Divorce and Gender Inequality in Finances
By: M. Scott Gordon
Rates of “gray divorce” continue to rise in the U.S., according to a recent article in Bloomberg. Gray divorce is a term that refers to married couples who are aged 50 or older and are deciding to file for divorce later in life. For many older couples, divorce did not seem like a possibility earlier on in the marriage despite varying degrees of unhappiness. Now, for many of those older adults who are filing petitions for the dissolution of marriage, the process of divorce is liberating.
However, as the Bloomberg article suggests, many gray divorces occur among heterosexual couples in which wives played very little to no role in handling the financial aspects of the marriage. As such, when it comes time for the divorce to be finalized, many women need to handle the large financial decisions they had let their spouses manage when they were together. In other words, older women need to begin learning their way around financial matters that their husbands attended to during the marriage. Yet it is not only older women who are at risk of having financial difficulty in the event of divorce. According to the article, gender inequality in financial decision-making spans multiple generations.
Gender Inequality Still Plays a Role in Marital Finances
Is it true that most older women who make up the “gray divorce” statistics did not play a major role in handling family finances? This “gender gap in decision-making,” according to the article, actually remains a major issue in current marriages, thereby emphasizing just how significant that gender gap was in marriages from the 1960s through 1980s. To be sure, a large number of married women still leave major financial planning decisions in the hands of their spouse.
That information comes out of a report from UBS Global Wealth Management, which suggests that older women are not the only ones who are in the more traditional gender roles. Indeed, more than 60 percent of women who are married and identify as millennials—those born between the years 1981 and 1996, according to the Pew Research Center—self-report that they leave financial decision-making tasks to their husbands. That number is even higher than for women in the baby boomer generation, in which only 54 percent of wives report that their husbands make the financial decisions.

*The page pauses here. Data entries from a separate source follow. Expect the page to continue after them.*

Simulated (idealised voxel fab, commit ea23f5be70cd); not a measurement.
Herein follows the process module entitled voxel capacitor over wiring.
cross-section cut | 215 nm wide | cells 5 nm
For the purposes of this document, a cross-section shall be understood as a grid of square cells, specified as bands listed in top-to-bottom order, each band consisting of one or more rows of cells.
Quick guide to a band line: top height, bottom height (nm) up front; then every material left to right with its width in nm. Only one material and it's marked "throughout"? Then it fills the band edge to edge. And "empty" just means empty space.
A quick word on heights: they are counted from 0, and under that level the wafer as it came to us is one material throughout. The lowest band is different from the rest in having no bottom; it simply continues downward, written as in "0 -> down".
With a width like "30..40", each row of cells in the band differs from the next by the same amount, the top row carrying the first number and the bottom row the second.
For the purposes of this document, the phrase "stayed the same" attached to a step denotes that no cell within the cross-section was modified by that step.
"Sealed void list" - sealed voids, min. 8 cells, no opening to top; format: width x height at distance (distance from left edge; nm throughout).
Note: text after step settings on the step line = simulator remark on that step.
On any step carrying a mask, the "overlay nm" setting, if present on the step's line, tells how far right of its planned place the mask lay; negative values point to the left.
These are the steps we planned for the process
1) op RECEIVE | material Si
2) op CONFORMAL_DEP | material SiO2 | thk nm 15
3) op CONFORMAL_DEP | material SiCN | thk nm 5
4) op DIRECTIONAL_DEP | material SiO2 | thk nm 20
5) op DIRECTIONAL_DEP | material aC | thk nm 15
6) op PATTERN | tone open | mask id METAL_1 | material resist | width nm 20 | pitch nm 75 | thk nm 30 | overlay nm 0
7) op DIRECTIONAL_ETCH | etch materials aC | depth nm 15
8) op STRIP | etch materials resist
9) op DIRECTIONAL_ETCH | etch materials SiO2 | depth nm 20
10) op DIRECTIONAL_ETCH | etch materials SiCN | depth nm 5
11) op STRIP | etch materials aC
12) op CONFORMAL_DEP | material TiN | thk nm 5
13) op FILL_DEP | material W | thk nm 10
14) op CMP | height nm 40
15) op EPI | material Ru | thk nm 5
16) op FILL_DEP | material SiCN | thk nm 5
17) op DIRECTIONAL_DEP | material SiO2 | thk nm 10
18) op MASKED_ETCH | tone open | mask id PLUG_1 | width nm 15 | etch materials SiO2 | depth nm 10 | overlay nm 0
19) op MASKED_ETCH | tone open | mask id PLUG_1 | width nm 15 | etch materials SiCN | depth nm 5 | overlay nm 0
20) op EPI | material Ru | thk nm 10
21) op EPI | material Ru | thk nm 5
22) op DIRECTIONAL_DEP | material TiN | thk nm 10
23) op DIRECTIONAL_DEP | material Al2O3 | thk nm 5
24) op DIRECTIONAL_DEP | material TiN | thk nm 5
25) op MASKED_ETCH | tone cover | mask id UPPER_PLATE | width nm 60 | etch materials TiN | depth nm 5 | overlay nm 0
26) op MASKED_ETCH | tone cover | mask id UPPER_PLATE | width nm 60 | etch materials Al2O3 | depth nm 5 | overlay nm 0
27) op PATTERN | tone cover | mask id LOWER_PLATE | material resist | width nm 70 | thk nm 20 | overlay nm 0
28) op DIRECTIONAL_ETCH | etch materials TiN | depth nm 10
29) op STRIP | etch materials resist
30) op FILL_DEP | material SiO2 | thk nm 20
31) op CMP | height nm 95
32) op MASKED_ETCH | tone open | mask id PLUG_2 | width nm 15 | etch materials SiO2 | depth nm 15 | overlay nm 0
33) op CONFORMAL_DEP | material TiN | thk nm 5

Women Who Get Divorced Regret Not Participating in Financial Decision-making
Nearly 80 percent of men in the marriages surveyed indicate that they are confident about their ability to make long-term financial decisions and have enough knowledge about finances to do so. That number represents about double the total percentage of women who said the same about themselves.
A majority of women who are currently divorced or widowed indicated that they have regrets about not being involved in financial decision-making processes in their marriages. According to the UBS Global Wealth Management report, many women who are alone wish they had been more involved in finances during their marriage. Almost all of those women recommend that younger married women stay more involved in financial decisions and investment tasks in their marriages in order to break this cycle.